The Chant Review – Survive the Night

The Chant Review
The OMG Review
Our review format is not your usual fare and we’ve broken it down into 3 very simple ratings!

“Buy it!” means that the game deserves a place in your collection. Be it day 1 or a slightly delayed purchase, it’s hard to go wrong with this title. In numbers, this is around an 8/10 and above.

“Wait for it…” means that while the game is good, it probably isn’t worth it at its day 1 price point. We suggest you wait for a sale before jumping in. In numbers, this is around a 5 – 7/10.

“Ignore it!” means that the game is not something we’d recommend playing, whether it be now or in the near future. Maybe ever. Let’s not even go to the numbers for this one.

Sneak Peek
  • Release Date: November 3, 2022
  • Platforms: PS5, Xbox Series, PC
  • Genre: Survival Horror
  • Similar Games: The Evil Within, The Medium
  • Price: starts at $39.99

The Chant is a survival horror game published by Prime Matter and developed by Brass Token. It tells the harrowing tale of Jess, a woman plagued by ghosts of the past, who travels to a remote island to be part of a spiritual retreat.

As she joins a commune of hippies, a botched ritual opened the gates for each member’s demons to manifest into reality. These Gloom entities become monstrous creatures that harm each individual member unless Jess can find a way to complete the ritual and escape the island.

Sound interesting enough?

Not A Cult

The Chant, at first glance, feels like a game from the previous generation, even if it was ironically only released for the PS5, Xbox Series, and PC. The visuals are painfully generic, and when paired with stiff movement and unrealistic ragdoll animations, they did not really impress.

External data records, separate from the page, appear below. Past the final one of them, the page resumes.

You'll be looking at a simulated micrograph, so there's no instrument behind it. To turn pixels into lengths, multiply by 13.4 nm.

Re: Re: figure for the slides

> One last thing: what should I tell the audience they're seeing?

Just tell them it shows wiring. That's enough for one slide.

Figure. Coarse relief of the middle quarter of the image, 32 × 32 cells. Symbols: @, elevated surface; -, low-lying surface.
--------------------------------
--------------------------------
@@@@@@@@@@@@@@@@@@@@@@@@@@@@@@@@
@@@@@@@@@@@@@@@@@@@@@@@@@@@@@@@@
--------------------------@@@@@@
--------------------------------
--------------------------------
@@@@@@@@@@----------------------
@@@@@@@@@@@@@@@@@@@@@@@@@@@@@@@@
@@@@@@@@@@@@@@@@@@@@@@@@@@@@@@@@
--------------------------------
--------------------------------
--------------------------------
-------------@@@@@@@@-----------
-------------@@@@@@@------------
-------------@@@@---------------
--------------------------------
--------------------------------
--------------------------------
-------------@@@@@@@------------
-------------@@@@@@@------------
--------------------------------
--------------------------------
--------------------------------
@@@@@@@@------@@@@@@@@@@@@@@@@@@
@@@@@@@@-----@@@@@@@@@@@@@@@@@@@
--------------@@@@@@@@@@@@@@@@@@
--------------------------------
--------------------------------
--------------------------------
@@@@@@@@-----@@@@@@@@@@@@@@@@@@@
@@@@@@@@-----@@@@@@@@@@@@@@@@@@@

The story of The Chant oozes B-movie trimmings all over, and the dialogue even gives it the feel of unintentional comedy, even when everything is played for seriousness. Jump scares litter the game generously, and there’s a fair amount of exposition that slows the first hour to a screeching halt.

Not shady at all

However, The Chant, has some pretty good ideas when it comes to crafting a survival horror game with its simple crafting mechanics and creature designs. There’s a lot of love that went to the lore that the game has built, and reading through much of the found files and film reels gives it a sense of a horror world that could’ve been.

Exploration in The Chant is a bit too limited, where each chapter opens you up to a matching prism crystal you obtain at the end of every chapter. It’s pretty cool that you unlock a specific psychic skill and are able to enter a new area marked by a different prism color. As the chapters progress in The Chant, you’re left with a lot of backtracking, which can become annoying.

Calling the spirit world

Combat in The Chant is straightforward to a fault. You can get away with attacking every enemy the same way, and then implementing traps and psychic abilities when you get swarmed. In fact, the same formula can be used throughout its 4-6 hour main campaign, making it feel like a repetitive slog.

There’s also a simple skill tree that we could’ve done without. You can increase three different stats: body, mind, and spirit. However, out of the three stats, it seems that they could’ve just kept it to one, which is the mind stat. It feels redundant to have two health bars when everything could’ve been centered on the mind and possibly a spirit bar to gauge your psychic attacks.

If there was one idea they could’ve expanded upon, focusing on the mental health metaphor, it would be the gloom creatures. Many of the gloom creatures manifests from each of the participants’ inner demons, so it would’ve hit harder if the combat could’ve been specifically just a mental battle the same way it was played out in Hellblade: Senua’s Sacrifice. After a while, the enemy attack patterns become generic, the puzzles are too obvious, and the story becomes predictable.

Exorcize your demons by punching them in the face!

What We Liked:

  • The lore and backstory are interesting.
  • The idea of the Gloom creatures manifesting from the characters’ mental trauma is a nice touch.

What We Didn’t Like:

  • Straightforward mechanics render the game generic.
  • Uninspired presentation squanders its current-gen pedigree.
  • A lot of backtracking.

Verdict: Wait For It

One-More-Game-Wait

The Chant has some good ideas but unfortunately squanders its current-gen pedigree by delivering a straightforward survival horror that doesn’t innovate nor entertain. It could’ve followed suit from games such as Deadly Premonition, where it could’ve ramped up the unintentional comedy, or Senua’s Sacrifice, where they focused on its idea of manifesting mental trauma as gloom monsters.

Unfortunately, we’re left with a forgettable by-the-numbers survival horror game that tried too hard to become Resident Evil or Silent Hill when it could’ve stood on its own with its own charm and ideas. It’s a missed opportunity that could’ve been focused to become its own original horror game.

*The Chant was reviewed on a PS5 with a review code provided by the publisher.